1) as an object gets farther and farther from earth, does its gravitational energy increase or decrease?

2) would a heavier object (greater inertia) reach the ground faster when launched up into the air, versus a lighter object? (What is the formula for this again?)

 

[shinbeats]

some quick questions on gravitational potential energy and acceleration when accounting for air resistance:

1) as an object gets farther and farther from earth, does its gravitational energy increase or decrease?

2) would a heavier object (greater inertia) reach the ground faster when launched up into the air, versus a lighter object? (What is the formula for this again?)

1) Gravitational potential energy has two formulas one is U= mgh which clearly indicates that as the distance increases the P.E increases. The other formula is P.E = -GMm/r which a lot of people mistake with as + and end up getting the whole concept incorrect. Thus according to formula 2 since it's negative increasing the radius will actually increase P.E UNLESS you reach the point of infinity where P.E is of course 0.

2) if you are talking about a vacuum than NO both will reach the ground at the same time. However if you're accounting for air resistance than the heavier object . When air resistance plays a role, the shape of the object becomes important.
Formula is v= vo+at to determine the the time to the top of the peak with projectile motion where you set up v final = 0 and v initial to it's vertical component and plug in 9.8 m/s^2 for the g. You determine the time till reaching the top and multiply it by 2.

 

[ModusProbandi]

2) would a heavier object (greater inertia) reach the ground faster when launched up into the air, versus a lighter object? (What is the formula for this again?)

Yes. A heavier object would have a greater force due to gravity. Terminal Velocity is reached when the F(g) = F(air resistance). As you can imagine it takes a certain amount of time for the F(air resistance) to "catch up" to the force of gravity. Which one has the greater F(g)?
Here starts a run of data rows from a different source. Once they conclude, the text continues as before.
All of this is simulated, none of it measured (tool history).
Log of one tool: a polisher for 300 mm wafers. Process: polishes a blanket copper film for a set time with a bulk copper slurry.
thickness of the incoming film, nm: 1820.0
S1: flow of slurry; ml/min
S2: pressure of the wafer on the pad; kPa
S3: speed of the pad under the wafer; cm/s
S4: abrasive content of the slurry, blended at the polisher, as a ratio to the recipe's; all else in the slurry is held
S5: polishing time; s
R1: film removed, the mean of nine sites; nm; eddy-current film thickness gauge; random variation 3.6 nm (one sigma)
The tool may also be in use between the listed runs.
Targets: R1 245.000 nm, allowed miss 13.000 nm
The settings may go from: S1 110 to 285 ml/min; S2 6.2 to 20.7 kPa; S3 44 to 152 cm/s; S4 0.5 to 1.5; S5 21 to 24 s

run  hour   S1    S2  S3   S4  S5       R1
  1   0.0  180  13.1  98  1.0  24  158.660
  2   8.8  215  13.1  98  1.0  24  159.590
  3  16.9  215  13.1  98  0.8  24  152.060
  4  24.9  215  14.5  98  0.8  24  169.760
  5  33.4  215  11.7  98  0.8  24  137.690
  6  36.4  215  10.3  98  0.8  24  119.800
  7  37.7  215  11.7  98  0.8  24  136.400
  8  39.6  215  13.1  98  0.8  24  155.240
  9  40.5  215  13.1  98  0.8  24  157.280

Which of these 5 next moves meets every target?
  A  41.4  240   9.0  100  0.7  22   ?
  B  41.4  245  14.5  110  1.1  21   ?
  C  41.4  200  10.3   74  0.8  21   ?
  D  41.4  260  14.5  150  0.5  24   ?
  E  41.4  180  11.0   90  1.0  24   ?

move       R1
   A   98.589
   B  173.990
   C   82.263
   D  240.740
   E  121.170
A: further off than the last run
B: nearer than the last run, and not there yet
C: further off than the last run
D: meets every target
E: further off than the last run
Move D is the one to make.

I assume both objects have the same shape.

 

[Rabolisk]

Yes. A heavier object would have a greater force due to gravity. Terminal Velocity is reached when the F(g) = F(air resistance). As you can imagine it takes a certain amount of time for the F(air resistance) to "catch up" to the force of gravity. Which one has the greater F(g)?

I assume both objects have the same shape.

I suppose, if you can assume that the distance is long enough that a terminal velocity will be reached.

 

[ilovemcat]

Q1: From a conceptual stand point, by increase height, you're increasing the capacity to do useful work - or more specifically, you're increasing the POTENTIAL (gravitational potential energy) to do work. For example, raising a ball from say, ground level to a platform 20 meters in the air; The ball being 20 meters higher has the capacity to do useful work. Once dropped, the gravitational "potential" is converted to kinetic energy. As a result, the ball speeds up, faster and faster until it slams into the ground. This is no different from pulling a slingshot. The further you pull the rubber band of a slingshot, the further the object will travel. However, instead of considering gravitational potential energy, the rubber band stores elastic potential energy instead. Just like gravitational energy was transformed into kinetic energy, this energy too is transformed into useful work (once you let go).